Fig 1)
Log (base 10) of the number of queries taking X amount of seconds to execute. So 4.2 => 18,442 queries took 0 seconds to execute (but were logged because no index was used). 23 took 10 seconds or more to execute.

MySQL performance optimization

In this post, I’m not going to talk ad-nauseum about all the little tweaks you can do to improve MySQL performance (my.cnf memory optimizations, to getting an SSD (do it, it lowers random access time for table-row lookups), to the different ways to execute joins using keys). I assume everyone is familiar with SQL and EXPLAIN types to queries to get access to MySQL’s query plan. Oh also, I’m not going to talk about key & query caching, and hit ratios. There’s plenty of that stuff everywhere. Instead, I’m going to provide some tips about empirically identifying and locating inefficiencies that slow your server down.

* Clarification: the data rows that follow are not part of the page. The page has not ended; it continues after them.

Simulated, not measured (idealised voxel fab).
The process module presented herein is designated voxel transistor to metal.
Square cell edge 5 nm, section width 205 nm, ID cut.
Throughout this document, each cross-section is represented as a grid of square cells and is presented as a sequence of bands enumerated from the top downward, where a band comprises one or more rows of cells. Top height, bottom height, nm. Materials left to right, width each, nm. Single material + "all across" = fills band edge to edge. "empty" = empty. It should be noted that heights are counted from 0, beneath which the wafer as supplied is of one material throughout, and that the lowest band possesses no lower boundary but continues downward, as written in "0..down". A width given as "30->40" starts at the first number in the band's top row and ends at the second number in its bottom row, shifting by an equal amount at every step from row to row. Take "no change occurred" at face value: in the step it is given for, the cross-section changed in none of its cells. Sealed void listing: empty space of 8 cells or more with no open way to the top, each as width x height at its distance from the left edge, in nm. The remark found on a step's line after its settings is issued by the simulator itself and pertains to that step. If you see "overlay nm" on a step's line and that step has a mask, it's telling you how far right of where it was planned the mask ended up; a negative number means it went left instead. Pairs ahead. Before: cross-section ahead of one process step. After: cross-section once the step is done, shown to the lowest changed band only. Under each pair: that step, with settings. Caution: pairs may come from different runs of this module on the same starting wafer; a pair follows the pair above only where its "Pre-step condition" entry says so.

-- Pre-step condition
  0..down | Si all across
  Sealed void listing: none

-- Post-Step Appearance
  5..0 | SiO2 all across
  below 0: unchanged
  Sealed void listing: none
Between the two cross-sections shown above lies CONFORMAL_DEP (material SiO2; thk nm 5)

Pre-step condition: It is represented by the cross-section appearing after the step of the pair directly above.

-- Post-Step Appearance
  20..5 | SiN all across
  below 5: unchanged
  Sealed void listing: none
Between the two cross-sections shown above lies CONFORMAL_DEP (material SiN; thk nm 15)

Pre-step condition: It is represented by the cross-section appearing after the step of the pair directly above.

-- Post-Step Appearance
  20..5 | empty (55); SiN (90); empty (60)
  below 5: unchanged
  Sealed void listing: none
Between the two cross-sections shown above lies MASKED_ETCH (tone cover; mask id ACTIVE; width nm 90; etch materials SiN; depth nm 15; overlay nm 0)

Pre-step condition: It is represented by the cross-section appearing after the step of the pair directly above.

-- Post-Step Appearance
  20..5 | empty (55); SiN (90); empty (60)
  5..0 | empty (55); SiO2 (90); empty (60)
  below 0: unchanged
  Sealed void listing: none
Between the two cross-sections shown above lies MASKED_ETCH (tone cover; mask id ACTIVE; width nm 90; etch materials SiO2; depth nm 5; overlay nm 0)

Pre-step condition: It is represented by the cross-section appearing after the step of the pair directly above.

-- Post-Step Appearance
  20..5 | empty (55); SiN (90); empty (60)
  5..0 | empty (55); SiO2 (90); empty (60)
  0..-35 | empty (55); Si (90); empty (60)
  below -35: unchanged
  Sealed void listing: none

First of all, make sure your multi-core CPU has about the max concurrency it can handle.

# my.cnf/[mysqld] section
thread_concurrency              =16

Now, the biggest indicator of slow or stalling server performance (and remember from my post “Economics of Ad Delivery“, that slow performance stalls out ad delivery and prevents traffic growth) is slow running queries. Now, mostly I never paid attention to this because in the past we use forward delivery caches for all the content, so 99% of the requests never our database server. But since I started doing split A/B testing of designs, it became necessary to deliver all the content as dynamic. And suddenly the main server went from 1% cpu to 150%.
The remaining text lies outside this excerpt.